This paper explores one approach for reducing research costs by reducing the number of survey items on two community nutrition assessment instruments. In principle, the approach described here is quite general and could be applied to reducing the amount of data needed to assess outcomes across a wide variety of health research questions.

Background

Collection of primary data is one of the most expensive and time consuming aspects of any research study [4]. To ensure data integrity, the collection process must be consistently monitored. After collection, information from paper forms requires double entry by hand or machine scanning followed by manual confirmation of scanner accuracy. Electronic collection of data either in person or over the internet requires the purchase or development of software to collect the data and if deployed over the internet, web-based tools and the resources to host them [5]. In all cases, data cleaning and validation is required [6]. Resources needed increase in proportion to the amount of data to be collected and managed. Further even a rigorously monitored data gathering process is error prone. Transcription errors, recording errors, data entry errors, and errors resulting from equipment malfunction all have the potential to distort findings and compromise results [7]. Minimizing the amount of data needed to produce an accurate assessment minimizes research costs as well as the risk of errors.

Data mining

Data mining techniques employ algorithms or learners that can build prediction models. Such algorithms include linear regression, decision tree learners, Bayes classifiers, random forests and support vector machines among others [8]. Within these learners, there is often a feature selection algorithm that identifies elements within a dataset that are useful in the prediction model. There are many feature selection algorithms including stepwise regression, principle component analysis [9] and information gain [8]. Feature selection studies have found that ranking of singleton variables (as in stepwise regression) does not work as well as exploring the rankings of combinations of variables. That is, if every variable were ranked only by their independent association to the outcome, important pairs (or triples or higher-order) of influences would be missed. Principle components analysis is useful for data reduction but does not consider an outcome [10]. While detection of highly influential variables can inform data reduction strategies, if there is an outcome of interest, the association of variables with this measure is equally important. Feature subset selection algorithms can explore an exponential number of combinations of variables. Hence, the resulting selection is based on influences among independent variables as well as their association to the outcome.

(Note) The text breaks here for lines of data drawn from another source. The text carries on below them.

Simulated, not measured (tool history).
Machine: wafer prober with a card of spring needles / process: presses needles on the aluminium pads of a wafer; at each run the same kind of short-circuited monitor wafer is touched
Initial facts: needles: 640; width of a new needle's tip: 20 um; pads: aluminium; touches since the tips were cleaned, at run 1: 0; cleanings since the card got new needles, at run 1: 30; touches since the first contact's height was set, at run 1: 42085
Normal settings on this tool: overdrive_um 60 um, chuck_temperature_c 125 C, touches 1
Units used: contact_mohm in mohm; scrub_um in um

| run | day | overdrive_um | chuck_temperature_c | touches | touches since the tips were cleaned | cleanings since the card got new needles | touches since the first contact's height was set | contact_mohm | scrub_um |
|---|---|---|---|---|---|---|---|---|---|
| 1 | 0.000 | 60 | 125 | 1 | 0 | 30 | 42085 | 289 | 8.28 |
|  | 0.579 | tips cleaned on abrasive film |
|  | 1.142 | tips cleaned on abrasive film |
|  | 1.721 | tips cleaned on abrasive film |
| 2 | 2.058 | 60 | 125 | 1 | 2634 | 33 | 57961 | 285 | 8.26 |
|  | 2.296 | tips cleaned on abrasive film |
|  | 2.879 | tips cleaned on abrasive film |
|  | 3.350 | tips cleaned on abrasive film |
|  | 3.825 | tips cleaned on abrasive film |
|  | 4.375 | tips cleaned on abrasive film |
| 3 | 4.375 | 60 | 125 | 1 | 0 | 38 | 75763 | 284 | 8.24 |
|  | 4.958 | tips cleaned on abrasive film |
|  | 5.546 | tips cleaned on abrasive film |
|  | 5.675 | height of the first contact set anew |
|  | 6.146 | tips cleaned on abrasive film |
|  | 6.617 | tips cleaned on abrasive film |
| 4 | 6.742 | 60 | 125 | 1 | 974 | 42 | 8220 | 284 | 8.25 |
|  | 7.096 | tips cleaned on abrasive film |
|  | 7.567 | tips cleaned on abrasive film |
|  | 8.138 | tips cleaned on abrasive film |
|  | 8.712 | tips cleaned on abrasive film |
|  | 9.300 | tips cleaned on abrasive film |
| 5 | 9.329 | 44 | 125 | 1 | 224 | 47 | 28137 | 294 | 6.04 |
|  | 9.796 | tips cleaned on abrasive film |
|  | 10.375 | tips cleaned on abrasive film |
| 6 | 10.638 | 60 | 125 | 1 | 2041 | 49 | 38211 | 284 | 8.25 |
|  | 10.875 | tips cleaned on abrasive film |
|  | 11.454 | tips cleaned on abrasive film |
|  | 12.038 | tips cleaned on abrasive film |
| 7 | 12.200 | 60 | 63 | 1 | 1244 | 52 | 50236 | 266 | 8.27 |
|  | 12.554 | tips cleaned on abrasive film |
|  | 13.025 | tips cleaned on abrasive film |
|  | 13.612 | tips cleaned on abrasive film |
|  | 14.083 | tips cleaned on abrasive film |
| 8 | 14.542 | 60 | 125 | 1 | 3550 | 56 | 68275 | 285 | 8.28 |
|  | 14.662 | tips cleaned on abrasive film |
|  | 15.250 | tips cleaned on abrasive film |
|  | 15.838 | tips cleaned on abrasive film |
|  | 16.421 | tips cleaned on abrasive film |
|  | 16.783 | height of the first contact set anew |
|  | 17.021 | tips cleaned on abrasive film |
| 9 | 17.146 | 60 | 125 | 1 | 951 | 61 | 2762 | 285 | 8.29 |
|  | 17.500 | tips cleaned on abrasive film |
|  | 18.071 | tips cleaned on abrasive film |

A comparative study by Halls and Holmes reviewed numerous feature selection algorithms among them Hall’s Correlation-Based Feature Selection (CFS) algorithm [10]. CFS produces a subset of variables or reduced dataset without losing the essential signal in the data [10, 11] by identifying variables that are strongly associated to the target class (outcome) and weakly associated with each other. The most useful feature subset is then identified using a best first search. Best first is an iterative algorithm that keeps track of the current best subset of variables and candidate subsets not considered yet. Best first makes guesses in order to achieve some goal. In most practical applications, there are too many guesses to explore. To cull that very large space, best first search conducts an initial exploration, then sorts the best guesses produced so far. It then explores further, but only in the sorted order (to sort the current subset of features, CFS uses its internal entropy measurements). On every iteration, the algorithm picks the most promising subset and compares its predictive value against that of the best subset identified thus far. The search terminates when, after a fixed number of trials, no subset is found to significantly improve the prediction. To test the external validity of the selected features rigorous a cross-validation procedure is used where some data is kept in reserve and the model tested using the hold-out set.

Surveys

The Nutrition Environment Measures Surveys for Stores (NEMS-S) and Restaurants (NEMS-R) are audit tools used to assess the community nutrition environment [12, 13]. NEMS-S reports the availability and cost of healthy options compared to less healthy options in retail food outlets over 9 food groups as well as the availability, cost, and quality of fresh fruits and vegetables [13]. The Nutrition Environment Measures Survey for restaurants (NEMS-R) measures eight aspects of the nutrition environment including: availability, access, nutrition information, price, nutrition quality, and barriers [12]. A sum score is produced from survey data. The possible score for stores ranges from -9 to 54, the restaurant score from -27 to 63 [14, 15]. Higher scores relative to lower scores infer greater availability of and lower cost of healthy options, as well as support for healthy choices. Testing of psychometric properties (reliability, validity) has been completed. Both surveys exhibited high inter-rater and test-retest reliability and construct validity [16]. Although the NEMS surveys produce reliable and valid assessments and are usable in a wide variety of outlets and communities, the effort associated with their administration is a major limitation to their use.

Methods

Data collection

Using the NEMS surveys, retail food outlets in two West Virginia counties were audited between May and November, 2011 as part of the West Virginia Early Childhood Obesity Prevention Project. Outlets were enumerated using a list of all businesses in the two counties and 5 mile buffer with primary or secondary Standard Industrial Classification (SIC) codes beginning in 53 (retail-department, variety, and general merchandise stores), 54 (retail-food stores), and 58 (retail-eating and drinking places) purchased from InfoUSA in February 2011. Establishments were identified as supermarkets, grocery stores, convenience stores and variety, general merchandise or department stores. Restaurants as sit-down, fast casual, fast food and specialty. A trained auditor visited each outlet and completed the survey using a paper form.

Data processing

Completed survey forms were scanned and data verified using TeleForm version 10.6. Survey scores were computed from the raw data according to instructions [14, 15]. Scoring for NEMS-S assigns point values ranging from 0 to 3 to the availability of healthier items in 11 food groups: milk, fruits, vegetables, ground beef, hot dogs, frozen dinners, baked goods, beverages, chips and cereal [15]. The cost of healthier items compared to similar less healthy items in the same food groups (except fruit and vegetables) are assigned a point value of -1 if the cost of the less healthy option is less and 2 points if the healthier is less costly [15]. Quality of fruits and vegetables is assigned a point value of 1–3 based on the percent of the 10 fruits and 10 vegetables included on the survey that are acceptable in quality [15]. NEMS-R scoring assigns 3 points to the availability of healthy entrees and salads, whole grain bread, baked chips, 100% fruit juice and 1% or low-fat milk [14]. Two or three points are assigned to facilitators and supports of healthy eating such as nutritional information and reduced-size. Barriers to healthy eating are present such as all-you-can-eat format portions are assigned -3 points [14]. Assigned values are summed to produce a score for each outlet type.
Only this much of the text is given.